Question

If f is a function satisfying $ f\left( x+y \right)=f\left( x \right)f\left( y \right) $ for all $ x,y\in \mathsf{\mathbb{N}} $ such that $ f\left( 1 \right)=3 $ and $ \sum\limits_{x=1}^{n}{f\left( x \right)}=120 $ then find the value of $ n $ . \[\]

Answer 1

Hint: We put $ y=1,2,3,4... $ in the given functional equation $ f\left( x+y \right)=f\left( x \right)f\left( y \right) $ and we get a geometric progression (GP ) whose sum of the terms is equal to the given summation $ \sum\limits_{x=1}^{n}{f\left( x \right)}=120 $ . We use the formula for sum of first $ n $ terms in GP as $ \dfrac{a\left( {{r}^{n}}-1 \right)}{r-1} $ and equate it to 120 to find $ n $ . \[\]

Complete step by step answer:
Geometric sequence otherwise known as Geometric progression, abbreviated as GP is a type sequence where the ratio between any two consecutive numbers is constant. If $ \left( {{x}_{n}} \right)={{x}_{1}},{{x}_{2}},{{x}_{3}},... $ is an GP, then
\[\dfrac{{{x}_{2}}}{{{x}_{1}}}=\dfrac{{{x}_{3}}}{{{x}_{1}}}...=r...(1)\]
Here $ r $ is called common ratio and if we take the first term $ {{x}_{1}}=a $ , then sum of GP of first $ n $ terms is given by,
\[S=\dfrac{a\left( {{r}^{n}}-1 \right)}{r-1}\]

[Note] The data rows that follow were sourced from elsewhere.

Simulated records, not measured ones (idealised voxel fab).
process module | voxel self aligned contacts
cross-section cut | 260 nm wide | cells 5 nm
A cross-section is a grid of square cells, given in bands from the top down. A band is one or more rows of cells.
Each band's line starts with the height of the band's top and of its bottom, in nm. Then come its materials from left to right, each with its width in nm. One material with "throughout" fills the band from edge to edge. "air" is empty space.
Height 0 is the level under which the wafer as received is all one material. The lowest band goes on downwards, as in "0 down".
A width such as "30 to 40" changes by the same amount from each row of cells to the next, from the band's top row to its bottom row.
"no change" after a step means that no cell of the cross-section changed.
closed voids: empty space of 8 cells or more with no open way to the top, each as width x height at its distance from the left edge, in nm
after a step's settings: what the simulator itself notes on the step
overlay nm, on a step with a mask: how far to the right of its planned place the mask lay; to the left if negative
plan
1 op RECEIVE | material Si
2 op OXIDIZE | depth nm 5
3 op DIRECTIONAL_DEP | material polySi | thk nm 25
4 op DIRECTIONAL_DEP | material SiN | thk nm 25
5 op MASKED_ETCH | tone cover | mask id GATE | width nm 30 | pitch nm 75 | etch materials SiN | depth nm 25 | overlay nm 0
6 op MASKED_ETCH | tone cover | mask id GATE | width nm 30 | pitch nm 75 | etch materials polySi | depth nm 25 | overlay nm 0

We are given in the question the summation value $ \sum\limits_{x=1}^{n}{f\left( x \right)}=120 $ which we can write by expansion as;
\[f\left( 1 \right)+f\left( 2 \right)+...+f\left( n \right)=120......\left( 1 \right)\]
We are also given the following functional equation.
\[f\left( x+y \right)=f\left( x \right)f\left( y \right).........\left( 2 \right)\]
We are also given $ f\left( 1 \right)=3 $ . Let us put $ y=1 $ in the above equation to have;
\[\begin{align}
  & f\left( 1+1 \right)=f\left( 1 \right)f\left( 1 \right) \\
 & \Rightarrow f\left( 2 \right)=3\cdot 3={{3}^{2}} \\
\end{align}\]
We put $ x=1,y=2 $ in equation (2) and use previously obtained $ f\left( 2 \right)={{3}^{2}} $ to have
\[\begin{align}
  & f\left( 2+1 \right)=f\left( 1 \right)f\left( 2 \right) \\
 & \Rightarrow f\left( 3 \right)=3\cdot {{3}^{2}} \\
 & \Rightarrow f\left( 3 \right)={{3}^{3}} \\
\end{align}\]
We can go on putting $ y=3,4,...n+1 $ to have values of the function as
\[f\left( 3 \right)={{3}^{4}},f\left( 4 \right)={{3}^{5}},...,f\left( n \right)={{3}^{n}}\]
We put these values in equation (1) to have;
\[3+{{3}^{2}}+...+{{3}^{n}}=120\]
We see that in the left hand side of the above step, we have have GP with first term say $ a=3 $ and common ratio $ r=\dfrac{{{3}^{2}}}{3}=\dfrac{{{3}^{3}}}{{{3}^{2}}}...=3 $ . We use formula for sum of first $ n $ terms of a GP and have;
\[\begin{align}
  & \Rightarrow \dfrac{3\left( {{3}^{n-1}}-1 \right)}{3-1}=120 \\
 & \Rightarrow \dfrac{3}{2}\left( {{3}^{n-1}}-1 \right)=120 \\
 & \Rightarrow {{3}^{n-1}}=120\times \dfrac{2}{3}+1=81 \\
 & \Rightarrow {{3}^{n-1}}={{3}^{4}} \\
\end{align}\]
We equate the exponents of both sides of the above equations to have;
\[\begin{align}
  & \Rightarrow n-1=4 \\
 & \therefore n=5 \\
\end{align}\]

Note:
We note that the question presumes $ x,y\in \mathsf{\mathbb{N}} $ and hence we have taken only natural numbers. An equation involving only functions is called a functional equation. If $ f $ is continuous and monotonic the for two operations $ {{o}_{1}},{{o}_{2}} $ and then Cauchy’s function equation is given by $ f\left( x{{o}_{1}}y \right)=f\left( x \right){{o}_{2}}f\left( y \right) $ . If $ {{o}_{1}} $ is multiplication and $ {{o}_{2}} $ is addition then $ f $ is an exponential function. Here in the problem the solution is $ f\left( x \right)={{3}^{x}} $ . If $ {{o}_{1}} $ is addition and $ {{o}_{2}} $ is multiplication then $ f $ is logarithmic function.